Like constructors, deconstructors can be overloaded. However, overload resolution is slightly different than for methods and constructors. (For example, deconstructor parameters are output parameters rather than inputs, and so the directions of relations like subtyping are reversed in some of the applicability rules.) And at the use site, what is specified is not an expression, but a pattern, so the way we derive constraints about which overloads are applicable is different as well.
(Details TBD, but given the expected prevalance of var
patterns at the use
site, we'd expect that in practice, we'll mostly only see overloads on arity.)
Varargs patterns seem quite useful. As a motivating example, suppose we have a pattern for a regular expression, whose binding is a varargs containing the matched groups. We may well want to further match on the elements individually with separate patterns; suppose a regex extracts an integer and a string, we may well want to match the regex against a target, and then have separate nested patterns to further refine these two extracted groups.
This is a substantial separate investigation; for now, details TBD, and we will likely hold off supporting the declaration of varargs patterns until we have a suitable semantics for matching varargs patterns.
Constructors compose with other constructors; constructors may delegate to superclass constructors, and may further invoke constructors to initialize the fields of the object. Given the duality between constructors and deconstructors, not only do we want to support these modes of composition, but we'd like the composed form of each to look similar (enough); the more that the denotation of a constructor and deconstructor diverge, the more likely bugs will creep in. We can lean on pattern assignment as our analogue of constructor invocation.
As a starting point:
class A {
int a;
public A(int a) { this.a = a; }
public deconstructor A(int a) { a = this.a; }
}
class B extends A { // extension
int b;
public B(int a, int b) {
super(a);
this.b = b;
}
public deconstructor B(int a, int b) {
super(var aa) = this;
a = aa;
b = this.b;
}
}
class WithB { // composition
B b;
public WithB(int a, int b) {
this.b = new B(a, b);
}
public deconstructor WithB(int a, int b) {
B(var aa, var bb) = this;
a = aa;
b = bb;
}
}
These examples illustrate composition with both extension and delegation. In both cases, the constructor and deconstructor can delegate to that of another class (whether a superclass or not) to do part of its work. This is good.
No one could read the above examples, though, without immediately disliking the
fact that we had to introduce "garbage" variables aa
and bb
just to receive
the downstream bindings, and then immediately assign them to the current
bindings. (Secondarily, it might be pleasant and less error-prone to be able to
omit the = this
when invoking the superclass deconstructor.)

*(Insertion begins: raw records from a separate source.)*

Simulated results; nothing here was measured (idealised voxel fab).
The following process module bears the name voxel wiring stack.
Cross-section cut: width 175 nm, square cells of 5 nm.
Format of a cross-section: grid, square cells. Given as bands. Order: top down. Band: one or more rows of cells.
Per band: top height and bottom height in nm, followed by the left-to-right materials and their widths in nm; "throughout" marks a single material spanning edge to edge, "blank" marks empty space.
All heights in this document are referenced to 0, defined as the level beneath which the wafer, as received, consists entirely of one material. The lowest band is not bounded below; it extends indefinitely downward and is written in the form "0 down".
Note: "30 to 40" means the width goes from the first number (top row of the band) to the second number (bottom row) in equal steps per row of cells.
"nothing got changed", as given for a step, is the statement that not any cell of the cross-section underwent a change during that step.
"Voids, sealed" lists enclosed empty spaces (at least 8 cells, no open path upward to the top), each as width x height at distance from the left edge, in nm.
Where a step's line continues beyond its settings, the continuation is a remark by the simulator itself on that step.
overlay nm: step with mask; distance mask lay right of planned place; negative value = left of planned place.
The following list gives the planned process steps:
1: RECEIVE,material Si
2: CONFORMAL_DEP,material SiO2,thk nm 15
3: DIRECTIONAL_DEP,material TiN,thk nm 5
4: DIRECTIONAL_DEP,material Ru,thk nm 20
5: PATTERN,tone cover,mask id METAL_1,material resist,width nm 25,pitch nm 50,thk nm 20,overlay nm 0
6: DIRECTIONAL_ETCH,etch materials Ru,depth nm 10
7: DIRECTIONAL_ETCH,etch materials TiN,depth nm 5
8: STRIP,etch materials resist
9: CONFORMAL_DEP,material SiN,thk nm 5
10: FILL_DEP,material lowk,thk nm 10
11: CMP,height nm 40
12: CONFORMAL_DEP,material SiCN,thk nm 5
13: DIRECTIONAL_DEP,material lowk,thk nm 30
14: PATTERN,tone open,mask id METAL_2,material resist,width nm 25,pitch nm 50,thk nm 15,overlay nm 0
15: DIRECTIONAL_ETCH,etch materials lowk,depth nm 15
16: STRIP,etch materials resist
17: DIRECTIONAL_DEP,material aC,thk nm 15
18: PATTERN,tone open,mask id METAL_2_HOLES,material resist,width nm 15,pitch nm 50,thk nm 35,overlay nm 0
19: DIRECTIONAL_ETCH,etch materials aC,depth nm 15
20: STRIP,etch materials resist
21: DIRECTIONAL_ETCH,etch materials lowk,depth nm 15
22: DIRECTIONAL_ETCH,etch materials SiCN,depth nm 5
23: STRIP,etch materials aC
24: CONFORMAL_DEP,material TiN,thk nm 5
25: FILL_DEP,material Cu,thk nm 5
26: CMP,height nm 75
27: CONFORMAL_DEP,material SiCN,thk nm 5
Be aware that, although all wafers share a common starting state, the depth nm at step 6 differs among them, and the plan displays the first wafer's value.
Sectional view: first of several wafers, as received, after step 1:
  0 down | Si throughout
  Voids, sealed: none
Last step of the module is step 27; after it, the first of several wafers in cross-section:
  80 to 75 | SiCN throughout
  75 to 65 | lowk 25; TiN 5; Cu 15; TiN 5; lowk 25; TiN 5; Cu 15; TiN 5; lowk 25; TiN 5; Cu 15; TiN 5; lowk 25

Without devolving into the bikeshed, what we're missing here to make composition smooth is some way to use a blank final as a pattern in a pattern assignment. One obvious choice is to just use the variable name directly:
B(a, b) = this;
but this is undesirable as (unlike with all other patterns) there is no visual
cue that a
is not just an expression and this is not just a method call. (We
had the same concern with constant patterns, and the current thinking is to just
not have them, or if we must, to give them a more obviously-a-pattern syntax.)
So some syntactic decoration of a
to make it clear that is the assignment
target, rather than a value source, (e.g., a=
, bind a
, etc) may be in order.
The other form of composition in constructors is delegating to this
; this is
analogous to delegating to super
(and we may want similarly to default to = this
).
A deconstructor cannot be translated in the obvious way, because of its multiple bindings. But, we can lean on records (and eventually, inline records) to smooth this out. A deconstruction pattern:
deconstructor Foo(int x, int y) { x = blah; y = blarg; }
can be translated as
[inline] record Foo$abc(int x, int y) { }
Foo$abc <deconstruct>() { return new Foo$abc(blah, blarg); }
However, we have to exercise care with the name mangling of the record, since this descriptor will appear in the classfiles of clients -- this name must be stable with respect to source- and binary-compatible changes to the declaration of the deconstructor (or the rest of the class.)
Our strategy here is to compute the descriptor for the deconstructor as if it
were a method (yielding a method descriptor containing the erasure of the
binding variables), and then encode that descriptor using the symbolic
freedom encoding -- which was designed for exactly this purpose -- as
our abc
disambiguator. Valid overloads will have distinct, stable
disambiguators.
The use of inline classes (when we have them) reduces the cost of this translation mechanism; we can compatibly switch from records to inline records later as long as we generate a reference bridge for binary compatibility with old clients.
On the client side, we can factor a deconstruction pattern into an
instanceof test and a conditional invocation of the desugared
<deconstruct>
method, and then invoking the corresponding record
accessor for each binding variable needed by client code.
Nested patterns P(Q)
at the client can be unrolled into P(var alpha) && alpha matches Q
at the use site; in switches, the secondary
component can be lowered to a guard.
There is a notable relationship between deconstruction patterns and accessors; we can think of deconstructors as "multi-accessors" and implement accessors in terms of them, or we can implement a deconstructor in terms of accessors.
Without diving too deeply into this topic, just as we can derive read accessors for record components, we would like to be able to, eventually, derive read accessors from a suitable deconstruction pattern for arbitrary classes. This feature is outside the scope of this document.
Going forward, we can compile records to have a canonical deconstruction pattern whose implementation merely delegates to the component accessors. In fact, because it is important that the accessors and deconstruction pattern agree on how to extract a given component, this will likely be the only way to influence the deconstruction of records -- override the accessor. You can declare additional (overloaded) deconstructors.
With the advent of deconstruction and nested patterns, some additional
limitations of switch
will be exposed. We would like it to be a
universally valid refactoring to refactor a set of nested
deconstruction patterns:
case P(Q): A
case P(R): B
case P(S): C
to
case P(var alpha):
switch (alpha) {
case Q: A
case R: B
case S: C
}
However, there are still several primitive types (float
, double
,
and boolean
) that switch
does not support as target types; these
would need to be added in order for this to not become a refactoring
impediment. Adding these to switch
is easy enough, and most of the
type-specific work can be done in an indy
bootstrap.